Math Colloquium Abstracts Archive '16 - '17
Taylor Matsumura, Rufei Men, and Mattie Wiltbank
Math Senior Thesis: Efficient Mino Foldings
Our research is based in a field of origami which focuses on efficient foldings and the algorithms for finding them. The most efficient folding is one which contains the minimal amount of overlap. In this project, we employ origami folding techniques to efficiently fold polyominoes, working primarily with n x k rectangular strips. As an example Tetris pieces are tetrominoes, which are the 4 different arrangements of four squares, whereas pentominoes are the 11 different arrangements of five squares.
Jeremy Coste and Dane Miyata
Math Senior Thesis: Weighted k-Majority Tournaments
Suppose we have an election with 2k-1 voters. Each voter lists the candidates in the order of their preference. We portray each candidate as a vertex in a graph and draw arrows from one vertex to another only when the first candidate is listed above the second candidate by a majority, namely at least k of the voters. Finally we assign weights to each edge to represent the number of orders that realize that edge. This construction yields a type of graph called a weighted k-majority tournament. In this talk we explore the properties of these graphs, specifically looking at particular subsets of the graphs called dominating sets.

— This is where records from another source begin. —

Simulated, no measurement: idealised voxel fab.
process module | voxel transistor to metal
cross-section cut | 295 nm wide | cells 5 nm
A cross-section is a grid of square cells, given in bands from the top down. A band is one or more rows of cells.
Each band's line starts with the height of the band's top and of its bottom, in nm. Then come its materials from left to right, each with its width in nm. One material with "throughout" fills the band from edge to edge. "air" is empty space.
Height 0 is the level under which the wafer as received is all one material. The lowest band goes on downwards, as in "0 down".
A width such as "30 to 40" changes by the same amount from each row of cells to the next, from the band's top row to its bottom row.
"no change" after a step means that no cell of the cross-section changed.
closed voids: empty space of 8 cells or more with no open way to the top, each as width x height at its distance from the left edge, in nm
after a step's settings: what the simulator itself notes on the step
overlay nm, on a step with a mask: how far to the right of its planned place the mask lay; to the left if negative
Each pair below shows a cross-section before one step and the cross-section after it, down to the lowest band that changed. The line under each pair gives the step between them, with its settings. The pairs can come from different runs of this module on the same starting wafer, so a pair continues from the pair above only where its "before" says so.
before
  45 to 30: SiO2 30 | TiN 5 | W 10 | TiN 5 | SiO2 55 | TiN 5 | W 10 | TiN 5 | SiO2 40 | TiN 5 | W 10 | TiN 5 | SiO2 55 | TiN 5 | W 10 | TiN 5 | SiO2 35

Katy Ohsiek and Ana Wright
Math Senior Thesis: Mountain Graphs in Origami Crease Patterns
Our work concerns the mathematics of flat folded origami. A graph is a mountain graph if there exists a valid crease pattern such that there exists a bijection between the vertices of the graph and the vertices of the crease pattern. We seek to classify graph families by their relationship to valid crease patterns. We outline the folding procedure followed to construct representations of mountain graphs and work towards understanding the sufficient and necessary conditions for a graph to be a mountain graph.
Samuel Coste and Boyuan Lyu
Math Senior Thesis: The Accountable Art Gallery Problem
Imagine a museum gallery that is filled with priceless paintings. Each painting needs to be seen by one guard so that it is not stolen. The museum is on a budget, and wants to cover the gallery with the minimum amount of guards. This is called the Art Gallery Problem. In our research, we explore a variation of the Art Gallery Problem, where each guard is covered by at least one other guard. We prove results on various families of polygons.
Megan Duff and Kees McGahan
Math Senior Thesis: Transport Pebbling
Transport pebbling is a variation of pebbling played on graphs where, given a single blue and some red pebbles, the blue pebble can be moved to the target vertex using the red pebbles. A pebbling move is defined by removing two pebbles from a vertex and placing one pebble on an adjacent vertex. The transport pebbling number is the minimum number of pebbles such that the blue pebble can be moved to any target vertex. This paper introduces this new category of pebbling, as well as investigates the properties of the transport pebbling number for specific families of graphs.
Colin Starr, Willamette University
Unipancyclic Graphs and Matroids, or I Thought This Would Be Easier
We will consider the problem of uniquely pancyclic (UPC) graphs, or graphs that have exactly one cycle of each possible size. Since the problem first appeared in 1973, very little progress has been made. Indeed, only a handful of UPC graphs are known, so our exploration will mostly take place in the world of matroids, mathematical objects that combine and generalize notions from Graph Theory and Linear Algebra. We'll see a "new" UPC matroid that doesn't come from a graph and investigate some properties of UPC matroids.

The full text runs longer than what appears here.